Yep, the big day is tomorrow. Boy howdy, it can be a day of joy and fond memories; it can be a day of sadness and loneliness that knows no bounds. It can be a day of generosity and grace; it can be a day of resentment and bitterness. Who knew a day of hearts and flowers could be so complicated?!
This last month (really, since around Thanksgiving) has been tough on me physically. I’ve had to resign from most of my obligations because my health makes my schedule so unpredictable. I’ve been spending more time in bed again, and less time up and about. Currently I’m on voice rest much of the time; feeling lonely is easy to sink into; self-pity is a constant temptation. I’ve been spending some concentrated time in the Word, and just talking and listening to God (He can still hear me even on voice rest!)
I was thinking about love, and listening to the quiet “voice of God” in my spirit (no, I don’t hear audible voices), and this passage came to mind. . .
“Blessed be the God and Father of our Lord Jesus Christ, who has blessed us in Christ with every spiritual blessing in the heavenly places, even as he chose us in him before the foundation of the world, that we should be holy and blameless before him. In love he predestined us for adoption as sons through Jesus Christ, according to the purpose of his will, to the praise of his glorious grace, with which he has blessed us in the Beloved. In him we have redemption through his blood, the forgiveness of our trespasses, according to the riches of his grace, which he lavished upon us. . . ” (Ephesians 1:3-8a ESV)
God chose me because He wanted to. . .
In love He predestined me to adoption. . .
He lavished His grace on me and forgave all my sins . . .
That’s an incredible, indescribable gift, and it’s not just once a year, but it’s always and all the time. Whether I’m on voice rest, or able to speak and teach; whether I’m in bed or able to be up and about and doing housework and cooking meals and serving guests. . .
I guess that indescribably wonderful, lavish love is what Mary of Bethany was experiencing when she chose sitting at the feet of Jesus, rather than being “distracted by much serving” like her sister Martha (see Luke 10)

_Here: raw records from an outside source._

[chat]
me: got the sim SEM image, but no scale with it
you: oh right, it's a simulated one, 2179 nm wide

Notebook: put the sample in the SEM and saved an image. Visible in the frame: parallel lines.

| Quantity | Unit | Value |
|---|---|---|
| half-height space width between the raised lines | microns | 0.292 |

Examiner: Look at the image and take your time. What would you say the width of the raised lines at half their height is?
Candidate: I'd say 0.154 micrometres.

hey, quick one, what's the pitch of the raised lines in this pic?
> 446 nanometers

As I think about it, being on voice rest and in bed more makes it a little easier to sit at my Savior’s feet and listen to what He says, without all the distractions. . .
He really has blessed me with every spiritual blessing in Jesus Christ.
That’s the best Valentine’s Day gift anyone could ever have. . .it’s even better than chocolate!
Enjoy God; Love Him; depend on Him; let Him love you. Have a blessed day.